When the soccer World Cup kicks off this Thursday, imagine watching it as a 3D “hologram” on your kitchen table. That may not be far off thanks to a new technique that turns YouTube videos into 3D reconstructions of matches.
The key to the approach is a convolutional neural network—a type of artificial intelligence algorithm loosely modeled on the part of the brain that processes visual data—that researchers trained to estimate how far the surfaces of each player are from the camera that recorded the match. The network analyzed 12,000 2D images of players extracted from the soccer videogame FIFA alongside the corresponding 3D data from the game engine to learn how the two correlate. That allowed it to estimate depth maps for players from unseen 2D images. When shown unseen videos, the system accurately predicted depth maps for each player and combined them with the color footage to reconstruct each player in 3D. The players were then superimposed on a virtual soccer pitch allowing the match to be viewed in any 3D content viewer from a variety of angles.
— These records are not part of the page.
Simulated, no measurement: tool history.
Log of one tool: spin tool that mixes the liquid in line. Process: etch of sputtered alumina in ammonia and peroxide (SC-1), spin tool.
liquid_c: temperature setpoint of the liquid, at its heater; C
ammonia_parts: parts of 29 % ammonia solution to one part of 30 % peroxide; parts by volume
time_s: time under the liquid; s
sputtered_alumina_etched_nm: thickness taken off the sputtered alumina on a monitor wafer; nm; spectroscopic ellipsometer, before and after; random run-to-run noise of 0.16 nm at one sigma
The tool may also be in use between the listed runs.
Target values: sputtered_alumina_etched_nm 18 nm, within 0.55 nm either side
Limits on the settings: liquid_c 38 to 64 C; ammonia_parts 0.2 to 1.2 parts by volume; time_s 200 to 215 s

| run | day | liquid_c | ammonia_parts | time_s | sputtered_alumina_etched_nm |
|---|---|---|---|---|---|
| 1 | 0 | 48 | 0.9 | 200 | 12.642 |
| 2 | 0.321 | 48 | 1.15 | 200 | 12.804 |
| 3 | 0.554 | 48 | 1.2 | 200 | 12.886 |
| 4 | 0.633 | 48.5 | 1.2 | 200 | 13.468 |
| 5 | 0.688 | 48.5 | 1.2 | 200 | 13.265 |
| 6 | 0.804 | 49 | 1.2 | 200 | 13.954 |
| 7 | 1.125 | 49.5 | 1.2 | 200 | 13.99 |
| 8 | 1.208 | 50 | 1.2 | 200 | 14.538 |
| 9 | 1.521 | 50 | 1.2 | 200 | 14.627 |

The researchers tested the approach with Microsoft’s HoloLens smart glasses, which let them overlay the 3D reconstruction onto a real-world tabletop. The end product is still glitchy, it can’t recreate the ball, doesn’t work in real time, and only permits viewpoints from the side of the pitch the video was recorded. But the technique could be more scalable than leading approaches for reconstructing sports in 3D, which require arrays of cameras around the pitch recording every angle. The researchers say the approach should also work for other events that happen in predefined arenas, such as music concerts or theaters.